Ryan Hansen and Emily Delgado

The Iowa City City Council’s next strategic plan, which councilors say will prioritize overarching climate action, affordable housing, transit, and social justice and equity, will determine the city’s trajectory for the next five years.

The current strategic plan was adopted on June 16, 2020 and will be in effect until the next plan is drafted and approved. The city’s fiscal 2023 budget was created with the new strategic plan in mind.

“The next 10 years, the next two strategic plans, are really critical to the future of Iowa City,” Councilor John Thomas said at a council meeting on March 1.
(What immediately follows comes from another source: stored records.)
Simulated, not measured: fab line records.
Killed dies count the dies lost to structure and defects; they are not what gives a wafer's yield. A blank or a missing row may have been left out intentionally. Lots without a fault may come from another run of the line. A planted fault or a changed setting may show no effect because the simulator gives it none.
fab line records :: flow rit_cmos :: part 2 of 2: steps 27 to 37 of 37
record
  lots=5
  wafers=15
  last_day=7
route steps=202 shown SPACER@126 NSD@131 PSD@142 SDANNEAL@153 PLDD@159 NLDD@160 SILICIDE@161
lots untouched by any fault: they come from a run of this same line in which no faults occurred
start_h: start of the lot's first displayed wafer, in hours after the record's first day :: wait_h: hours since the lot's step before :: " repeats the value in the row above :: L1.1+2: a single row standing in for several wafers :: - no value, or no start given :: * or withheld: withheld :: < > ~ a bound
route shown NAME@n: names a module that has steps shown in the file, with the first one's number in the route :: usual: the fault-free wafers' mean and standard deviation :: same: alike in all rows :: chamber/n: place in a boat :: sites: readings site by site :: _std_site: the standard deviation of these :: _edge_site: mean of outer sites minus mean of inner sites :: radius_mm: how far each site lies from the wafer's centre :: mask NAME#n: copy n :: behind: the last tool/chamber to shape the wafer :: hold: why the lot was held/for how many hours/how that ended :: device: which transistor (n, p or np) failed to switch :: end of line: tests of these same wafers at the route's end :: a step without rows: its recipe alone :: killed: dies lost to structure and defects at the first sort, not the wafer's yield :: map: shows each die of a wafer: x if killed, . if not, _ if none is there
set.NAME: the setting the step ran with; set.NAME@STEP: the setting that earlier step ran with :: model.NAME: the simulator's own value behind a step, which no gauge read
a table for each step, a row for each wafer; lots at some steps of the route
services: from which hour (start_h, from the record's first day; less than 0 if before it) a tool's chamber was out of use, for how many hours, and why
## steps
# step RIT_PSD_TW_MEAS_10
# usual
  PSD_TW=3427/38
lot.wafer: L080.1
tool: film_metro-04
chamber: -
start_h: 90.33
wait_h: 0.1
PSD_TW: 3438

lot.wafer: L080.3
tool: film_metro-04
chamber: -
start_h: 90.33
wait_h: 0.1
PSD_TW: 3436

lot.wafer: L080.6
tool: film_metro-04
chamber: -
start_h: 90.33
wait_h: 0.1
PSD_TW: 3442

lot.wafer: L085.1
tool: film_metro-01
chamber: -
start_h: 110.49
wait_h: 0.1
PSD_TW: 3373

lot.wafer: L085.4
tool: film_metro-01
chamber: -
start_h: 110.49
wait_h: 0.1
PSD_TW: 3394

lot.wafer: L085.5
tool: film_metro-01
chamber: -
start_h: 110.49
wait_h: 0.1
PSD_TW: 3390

City Manager Geoff Fruin said in an interview with The Daily Iowan that the strategic plan lays out the goals of the community and is reflective of the vision of the elected city officials.

“We’ve been doing strategic plans for approximately the last decade,” Fruin said. “The strategic plan sets forth a vision and key activities from the elected leadership and the community. It is an opportunity for them to express where they want to see the community go over the next few years.”

The plan will set out goals for the city over the next five years, Fruin said — a shift from the previous two-year cycle for strategic plans.

“Historically, the city has done two-year strategic plans, which coincide with the election cycles here in Iowa City,” Fruin said. “We are going to be moving to a five-year plan, which just allows us to think a little bigger and perhaps pursue some more long-term objectives.”

As the current strategic plan expires, the City Council will lay out its vision for the upcoming years.

Councilor Janice Weiner said she believes the strategic plan connects the dots between different aspects of the community.

“It really is easy in any profession, in any part of life, to just focus on one thing, to focus on one issue, and not be able to step back and see the bigger picture,” Weiner said.

She said the city council’s focus on affordable housing was one example, as the council could also put solar panels on roofs of those affordable locations to address their climate goals.

For the next five years, Weiner said she hopes the plan continues to focus on moving toward equity and affordable housing, with a heavy focus on climate action.

“I think we’ve done this to some extent, but given where we are in the world, we need to make sure that climate and sustainability is included in basically every single step we’re looking at,” Weiner said. “If it’s not there yet, it needs to be.”

Weiner said the council wanted to continue to work on programs included in its January 2022 initiative that gave grants to small businesses, start-ups, and businesses owned by people of color.

The council has delegated staff as well as experts to each goal to best accomplish the goals in the strategic plan.

“There’s just a lot more we can do to put all of those pieces together,” Weiner said. “Several of us are going to sit down together soon and start to work through some of this.”

The city’s current initiatives are to:

  • ​​advance social justice, racial equity, and human rights
  • demonstrate leadership in climate action
  • strengthen community engagement and intergovernmental relations
  • invest in public infrastructure, facilities, and fiscal reserves
  • foster healthy neighborhoods and affordable housing throughout the city
  • enhance community mobility for all residents
  • promote an inclusive and resilient economy throughout the city

The council will meet with Karen Kurt, executive director of East Central Iowa Council of Governments, in April to facilitate its conversation about what they want to include in the plan.

“The Council has devoted staff to climate action to a degree that is not typical of most cities in Iowa,” Becky Soglin, Iowa City’s Climate Action commissioner wrote in an email to The Daily Iowan.

In the fiscal 2023 budget, the climate action goals for the current strategic plan include:

  • Begin implementation of the accelerating Iowa City Climate Actions Report.
  • Communicate progress toward reaching the intergovernmental panel on climate change’s carbon emission reduction targets

Looking toward the next strategic plan, Soglin said the City Council is moving in the right direction to prioritize climate action.

“Ensuring there are continued and even increasing resources, including staff, to support the work of the accelerated actions and future needs will be crucial,” Soglin said.

The fiscal 2023 budget includes funds set aside for increasing affordable housing to Iowa City.

The city has an Affordable Housing Fund which was created in 2016 and has been receiving $1 million annually since the start of the fund. As of 2021, there is $3.6 million in the fund.

The council will meet with its facilitator from Eastern Iowa Council of Governments in April ahead of the start of fiscal 2023.

“Black Lives Matter, questions of equity, climate change — I really do feel we are in a unique moment,” Thomas said.